McIlroy briefly led the way but did lament being unable to birdie the par-5 16th and dropping a shot at the par-3 17th but after opening his campaign at Aronimink with a “sh*t” 74 he is delighted to have clawed his way back heading into the final day.

“Better,” laughed the Masters champion who fist pumped a seven-foot par effort home on the 18th. “I said no profanity today, so keep it clean.

“I had a chance to do this. If I had to play the last three holes at 1-under instead of 1-over, I would have got to 5. And I sort of thought if I could go out today and get to that, it would make the leaders shoot under par to either be with me or ahead of me. So I didn’t get there. I made, I guess, a couple of mistakes the last three holes.”

McIlroy began with an opening birdie and after dropping a shot on the fourth he kicked in to gear with birdies on the 5th, 6th, 9th, 11th and 13th to momentarily share the lead before a bogey on his penultimate hole. The Holywood man finished his round at just the right time time with winds whipping up to 30mph before the leading groups tackled the course.

“I think I pride myself on managing my game well and learning as I go and trying to, I guess, problem solve as the week goes on,” he said. “I’ve certainly driven the ball better the last couple of days. Still not perfect, but much better and giving myself opportunities from the fairways and being able to make more birdies because of it.”

McIlroy, a two-time PGA champion, isn’t the only Irish golfer with hopes of adding another Wanamaker Trophy to his collection. 2008 champion Pádraig Harrington rolled back the years with a classy 67 to reach level-par and he is one of 43 players within six shots of Smalley.

“I ain’t going out there to play for second, third, fourth or fifth. I won’t remember it. So I’m hoping I go out there and just fall into the zone tomorrow, and it just keeps flowing,” said the 54-year-old who made the cut at the PGA for the first time in three years.

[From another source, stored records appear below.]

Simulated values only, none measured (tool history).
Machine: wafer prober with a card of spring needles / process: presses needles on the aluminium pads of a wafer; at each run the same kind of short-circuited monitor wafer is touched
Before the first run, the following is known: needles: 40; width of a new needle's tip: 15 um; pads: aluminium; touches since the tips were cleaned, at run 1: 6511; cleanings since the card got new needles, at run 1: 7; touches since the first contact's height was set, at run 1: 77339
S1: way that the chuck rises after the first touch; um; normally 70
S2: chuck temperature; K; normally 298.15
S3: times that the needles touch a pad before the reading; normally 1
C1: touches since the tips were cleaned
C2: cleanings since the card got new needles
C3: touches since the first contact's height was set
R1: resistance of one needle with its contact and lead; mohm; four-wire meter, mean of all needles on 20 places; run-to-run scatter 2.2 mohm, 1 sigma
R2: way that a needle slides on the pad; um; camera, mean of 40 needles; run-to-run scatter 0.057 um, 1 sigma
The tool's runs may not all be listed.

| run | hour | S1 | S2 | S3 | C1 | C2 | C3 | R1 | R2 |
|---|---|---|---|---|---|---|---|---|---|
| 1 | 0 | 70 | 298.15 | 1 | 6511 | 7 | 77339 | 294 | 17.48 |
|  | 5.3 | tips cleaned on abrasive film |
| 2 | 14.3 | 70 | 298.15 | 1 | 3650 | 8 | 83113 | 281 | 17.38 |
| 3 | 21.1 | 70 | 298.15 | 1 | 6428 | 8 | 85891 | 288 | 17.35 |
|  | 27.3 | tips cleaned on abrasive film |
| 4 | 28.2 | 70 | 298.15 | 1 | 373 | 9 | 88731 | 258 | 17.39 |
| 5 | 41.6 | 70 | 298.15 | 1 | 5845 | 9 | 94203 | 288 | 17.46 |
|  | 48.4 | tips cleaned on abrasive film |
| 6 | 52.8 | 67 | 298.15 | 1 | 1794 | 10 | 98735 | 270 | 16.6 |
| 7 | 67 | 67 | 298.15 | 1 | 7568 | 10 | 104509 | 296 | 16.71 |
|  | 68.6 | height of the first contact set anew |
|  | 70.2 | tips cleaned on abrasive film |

The leaderboard is littered with big fish in McIlroy, Jon Rahm, Scottie Scheffler, Ludvig Åberg, Xander Schauffele, Patrick Reed and others. But it’s relative minnow Smalley who leads by two shots on six-under after a sensational back nine of 31 put him in pole position.

Smalley teed off as co-leader but looked down and out after a nervy three bogeys in his first four holes. After a birdie, bogey, birdie run to the turn he produced a remarkable recovery with birdies on 10, 13, 15, 16, a bogey on 17 and a superb birdie on 18 to put daylight between himself and Rahm, Åberg, Matti Schmid, Nick Taylor and Aaron Rai.

Shane Lowry is four-over after a round of 70.

“Any time I did something good, I did something bad,” he said of his day. “And there was a score out there this morning, and I didn’t get it, so another early start tomorrow.”